I’m about as far away as you can get from how you’d imagine a Belgian or Swiss chocolatier to be: both metaphorically, geographically and stylistically. In the shadow of a spectacular viaduct, which towers hundreds of feet above a wooded valley, is a muddy yard with a scattering of shabby buildings and storage units. It’s a damp, grey day and the mud squelches around my shoes as I step out of the car. The satnav gave up half an hour ago: ‘You have reached your destination,’ the robotic voice announced as I drove along an uninhabited single-lane road. I turned and turned again, eventually ending up at what was clearly the hub of all local life: the Ponsanooth Village Store and Post Office, complete with cheery postman and helpful manager. With their help (“Back where you came from, past the Old School House, under the viaduct”), I finally ended up in the unprepossessing yard with not a glimmer of a hint that one of Britain’s few pioneering chocolate manufacturers could be in the vicinity.

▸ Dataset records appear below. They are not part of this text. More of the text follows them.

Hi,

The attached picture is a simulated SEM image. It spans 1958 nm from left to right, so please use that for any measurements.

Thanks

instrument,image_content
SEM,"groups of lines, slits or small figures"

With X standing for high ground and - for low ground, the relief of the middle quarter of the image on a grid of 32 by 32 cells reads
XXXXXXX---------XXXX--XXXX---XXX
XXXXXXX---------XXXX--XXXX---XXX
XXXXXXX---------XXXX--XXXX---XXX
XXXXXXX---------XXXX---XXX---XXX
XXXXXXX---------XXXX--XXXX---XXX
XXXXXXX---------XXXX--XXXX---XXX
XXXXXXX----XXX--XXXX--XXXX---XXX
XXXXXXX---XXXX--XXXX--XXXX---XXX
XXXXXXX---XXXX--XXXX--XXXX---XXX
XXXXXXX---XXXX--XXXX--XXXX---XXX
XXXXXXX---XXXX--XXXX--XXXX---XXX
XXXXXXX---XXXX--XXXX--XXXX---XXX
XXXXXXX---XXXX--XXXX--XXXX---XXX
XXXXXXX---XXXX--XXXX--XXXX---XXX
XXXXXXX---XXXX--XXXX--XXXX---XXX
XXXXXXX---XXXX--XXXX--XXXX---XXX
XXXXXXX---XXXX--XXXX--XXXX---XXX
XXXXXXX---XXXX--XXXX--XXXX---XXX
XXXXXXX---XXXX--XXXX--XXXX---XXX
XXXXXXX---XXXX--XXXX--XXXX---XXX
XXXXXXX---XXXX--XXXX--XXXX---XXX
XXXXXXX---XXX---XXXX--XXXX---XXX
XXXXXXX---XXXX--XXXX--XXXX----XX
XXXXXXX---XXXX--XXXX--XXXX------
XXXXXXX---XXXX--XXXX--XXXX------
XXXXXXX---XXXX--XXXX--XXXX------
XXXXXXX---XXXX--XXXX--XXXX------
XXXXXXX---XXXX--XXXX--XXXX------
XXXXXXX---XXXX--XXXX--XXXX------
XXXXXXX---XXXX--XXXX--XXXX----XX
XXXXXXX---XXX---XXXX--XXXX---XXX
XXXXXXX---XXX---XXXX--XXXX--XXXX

An unmarked door opens, and a tall brunette grins at me and waves me inside. This is Jo, and behind her is brother Mike, the founder, owner and chocolate maker of Chocolarder. Quiet, bearded and unexpectedly youthful, he first shows me round ‘the factory’. I say this in the loosest sense of the word. It is currently being renovated, but even so, the machinery in the three downstairs rooms is certainly esoteric. A couple of large hessian sacks of dried cacao beans sit on the floor under a bench. Above them is a large rotisserie – the sort of thing you see outside brasseries in Paris. I am about to have a science lesson that will open my eyes to one of my favourite foodstuffs... I am about to have a chocolate epiphany.
The best way to describe the chocolate industry is opaque – the worst way is utterly corrupt. As with so much of our food, which we consume in pure ignorance, farming the base elements of chocolate – cacao beans and sugar – is mired in monopolies, big business and poor working conditions. Both products grow in the tropical regions of developing countries. Due to the power and wealth of the big businesses, and the desperation of local communities, what minimal regulations are in place are poorly enforced, and child labour is rife. Even products carrying the ‘Fair Trade’ label have to be treated with suspicion, says Chocolarder’s Mike Longman, who has become deeply engaged with the ethical side of importing cacao.
Collecting, fermenting and drying cacao beans is highly labour-intensive and is entirely done by hand. People have to climb the trees to collect cacao pods; they have to individually pick out the pith-coated beans from the pods and put them into wooden crates lined with banana leaves, where they are fermented in their own juices and the tropical heat for several hours, before they are spread out on the ground to dry for two or three days.
What is fascinating is that each stage of this process has an effect on the taste of the bean: the amount of time they are fermented, how long they spend drying in the sun, and the very soil in which the cacao trees grows, all have an impact on the taste. And just like coffee beans or the grapes for wine, different countries and regions produce very different flavours. Big conglomerates, however, have never differentiated the beans; they simply buy the highest yield commodity from all over the world – from Venezuela to Congo and from Brazil to Madagascar – and combine the beans to sell on the mass market. Usually, the beans are taken to giant factories, machine sorted, roasted and milled into a fine powder. At this stage, the multinational chocolate makers buy the powder, then combine it with an array of ingredients including palm oil, preservatives, sugar, milk powder and flavourings to produce the sweet confection we know and love.
I’m afraid I will never look at a bar of Dairy Milk or even an exclusive box of Swiss chocs in the same way again. Turn over the ultra-recycled and recyclable packaging of a bar of Chocolarder dark chocolate, and the ingredients list reads thus: cacao beans, sugar. The milk chocolate is a bit more elaborate: cacao beans, sugar, milk powder. That’s impressive.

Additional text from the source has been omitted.